An honest man can still be quite gullible. However, I think we would do well to recognize that gullibility is like comfort food for the lazy mind. -Or should I say…the lazy mind is a great place to cultivate the comfort food of faith.
Buddha,
Thanks for the kind words for my daughter. I think you may have created a new bumper sticker, “The Jesuits do it right”!
Why, Jim Byrne, you forgot the next line of Jefferson’s letter to James Smith (12/8/1822) penned when he was eighty. After remonstrating those who would forsake reason for gullibilities of religion explainled the purpose of religion as follows:
“I write with freedom, because, while I claim a right to believe in one God, if so my reason tells me, I yield as freely to others that of believing in three. Both religions, I find, make honest men, and that is the only point society has any right to look to.”

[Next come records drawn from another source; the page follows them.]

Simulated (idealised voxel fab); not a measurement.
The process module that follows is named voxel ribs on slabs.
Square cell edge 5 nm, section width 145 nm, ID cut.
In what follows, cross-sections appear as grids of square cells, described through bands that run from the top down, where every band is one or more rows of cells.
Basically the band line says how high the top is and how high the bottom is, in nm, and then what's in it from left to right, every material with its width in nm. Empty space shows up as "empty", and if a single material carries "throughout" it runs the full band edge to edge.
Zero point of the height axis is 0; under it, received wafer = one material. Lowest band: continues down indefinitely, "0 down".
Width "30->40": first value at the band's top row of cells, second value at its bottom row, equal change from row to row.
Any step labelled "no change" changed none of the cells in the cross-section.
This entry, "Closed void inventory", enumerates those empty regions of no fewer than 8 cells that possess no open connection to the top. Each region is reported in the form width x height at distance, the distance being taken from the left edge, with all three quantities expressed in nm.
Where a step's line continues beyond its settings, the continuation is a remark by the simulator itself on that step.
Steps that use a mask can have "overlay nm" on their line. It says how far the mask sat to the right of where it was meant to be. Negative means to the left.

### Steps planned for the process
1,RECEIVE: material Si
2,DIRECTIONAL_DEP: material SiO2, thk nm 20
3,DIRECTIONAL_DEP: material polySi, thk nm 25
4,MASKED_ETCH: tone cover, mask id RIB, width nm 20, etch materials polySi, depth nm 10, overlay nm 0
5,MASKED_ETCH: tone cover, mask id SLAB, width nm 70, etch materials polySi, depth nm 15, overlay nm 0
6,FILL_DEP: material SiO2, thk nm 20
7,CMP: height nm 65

“Man, once surrendering his reason, has no remaining guard against absurdities the most monstrous, and like a ship without rudder, is the sport of every wind. With such persons, gullibility, which they call faith, takes the helm from the hand of reason and the mind becomes a wreck.” —Thomas Jefferson
Don Rickles:
“I wish Sinatra was the Pope. Then we would only have to kiss his ring.”
******************
I second that:
http://www.youtube.com/watch?v=bzg3_B_zsEE
Frank, before all the arrogance and hypocrisy. That’s singing.
The thing is, they moved to Florida. With their desire for such a high degree of control over their faculty and students they are going to run smack into Xenu’s territory (literally and figuratively). This could get very interesting. Maybe the US could have our own reality TV show called: Church Smackdown, the battle for obediance and the lawsuits that result.
I wish Sinatra was the Pope. Then we would only have to kiss his ring.
Old story. Invent a new psychotherapy, but don’t want to pay taxes. Claim that it is a religion called Scientology. L Ron Hubbard, 1954.
Share a rooming house on Capitol Hill in Washington D.C., but don’t want to pay property taxes. Claim that it is a religious property. John Ensign, 133 C St SE, Washington DC, 2009.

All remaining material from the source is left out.